Thursday, January 27, 2011

insomnia.

Whenever I've taken classes previously, my favorite phrase has always been, "I'll sleep when I'm dead."

Now that I'm no longer in school, I regret ever saying that.


However, since I suffer from incessant insomnia, I thought I'd share a passage from one of my favorite book, "Anyone for Insomnia?" by Richard Armour. (Book titles: quotes or underlined? Who decides the MLA standards anyway?)

I digress.


"But insomnia can't be all bad. At least the insomniac is in distinguished company. In The Book of Lists, compiled by the Wallace family, there is a list of twenty famous insomniacs. As I read the list and the comments about them, I felt better. Either in spite of insomnia or perhaps because of insomnia, many have achieved greatness. Let me mention a few of the renowned insomniacs.

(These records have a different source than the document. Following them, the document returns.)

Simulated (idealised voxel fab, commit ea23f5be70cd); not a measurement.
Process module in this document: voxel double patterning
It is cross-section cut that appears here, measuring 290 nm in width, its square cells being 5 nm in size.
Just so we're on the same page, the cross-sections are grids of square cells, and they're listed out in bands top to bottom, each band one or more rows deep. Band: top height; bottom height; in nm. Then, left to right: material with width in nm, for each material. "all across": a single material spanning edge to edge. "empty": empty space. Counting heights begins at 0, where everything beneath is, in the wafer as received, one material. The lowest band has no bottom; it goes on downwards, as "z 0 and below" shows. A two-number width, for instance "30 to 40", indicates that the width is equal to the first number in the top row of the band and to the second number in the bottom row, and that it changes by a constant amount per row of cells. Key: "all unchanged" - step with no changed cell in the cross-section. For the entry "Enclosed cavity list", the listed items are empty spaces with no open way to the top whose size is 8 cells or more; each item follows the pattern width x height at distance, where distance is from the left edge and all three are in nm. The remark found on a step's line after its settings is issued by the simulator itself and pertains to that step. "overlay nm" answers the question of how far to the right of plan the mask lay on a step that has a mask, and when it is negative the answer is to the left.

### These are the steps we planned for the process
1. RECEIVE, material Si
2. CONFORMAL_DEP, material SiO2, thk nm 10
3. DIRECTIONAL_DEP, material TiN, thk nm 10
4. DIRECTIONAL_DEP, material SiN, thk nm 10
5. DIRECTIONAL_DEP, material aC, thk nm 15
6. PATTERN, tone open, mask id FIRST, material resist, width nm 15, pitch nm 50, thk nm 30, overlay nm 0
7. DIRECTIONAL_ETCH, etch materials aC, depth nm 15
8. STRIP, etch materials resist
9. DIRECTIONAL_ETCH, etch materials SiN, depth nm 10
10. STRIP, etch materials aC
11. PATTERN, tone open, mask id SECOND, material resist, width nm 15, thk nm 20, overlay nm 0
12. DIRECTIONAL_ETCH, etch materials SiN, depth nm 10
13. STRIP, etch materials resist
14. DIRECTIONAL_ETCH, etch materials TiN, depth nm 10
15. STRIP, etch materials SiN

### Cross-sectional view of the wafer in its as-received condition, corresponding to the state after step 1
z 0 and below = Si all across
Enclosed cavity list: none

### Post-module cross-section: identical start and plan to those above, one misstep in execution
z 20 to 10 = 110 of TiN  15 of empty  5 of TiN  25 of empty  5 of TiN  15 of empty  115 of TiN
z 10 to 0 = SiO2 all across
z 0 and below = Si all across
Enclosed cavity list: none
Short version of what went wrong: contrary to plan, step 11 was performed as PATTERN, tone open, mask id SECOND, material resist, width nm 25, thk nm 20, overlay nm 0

There was Napoleon Bonaparte, who learned to get along on three or four hours of sleep each night. How he learned this, we are not told. Did he have a tutor? Did he go to a school for insomniacs? Did he have a driving urge that shot him out of his bed after those few hours? And did he sleep better when he went from bus busy life of conquest to his quiet life on Elba?

Most people sleep more poorly during their tensed-up drive for success than after retirement. But maybe Napoleon slept less than ever during his second and final exile on the island of St. Helena. He may have been kept awake by remembering how he left Elba and was defeated by Wellington at Waterloo. 'Able was I ere I saw Elba,' he kept saying over and over, or forward and backward, especially when he noticed it was a palindrome and was exactly the same either way."

Love it.

So... I guess I'll sleep when I'm dead.

1 comment:

neyse said...

"Best way to sleep is not to think anything."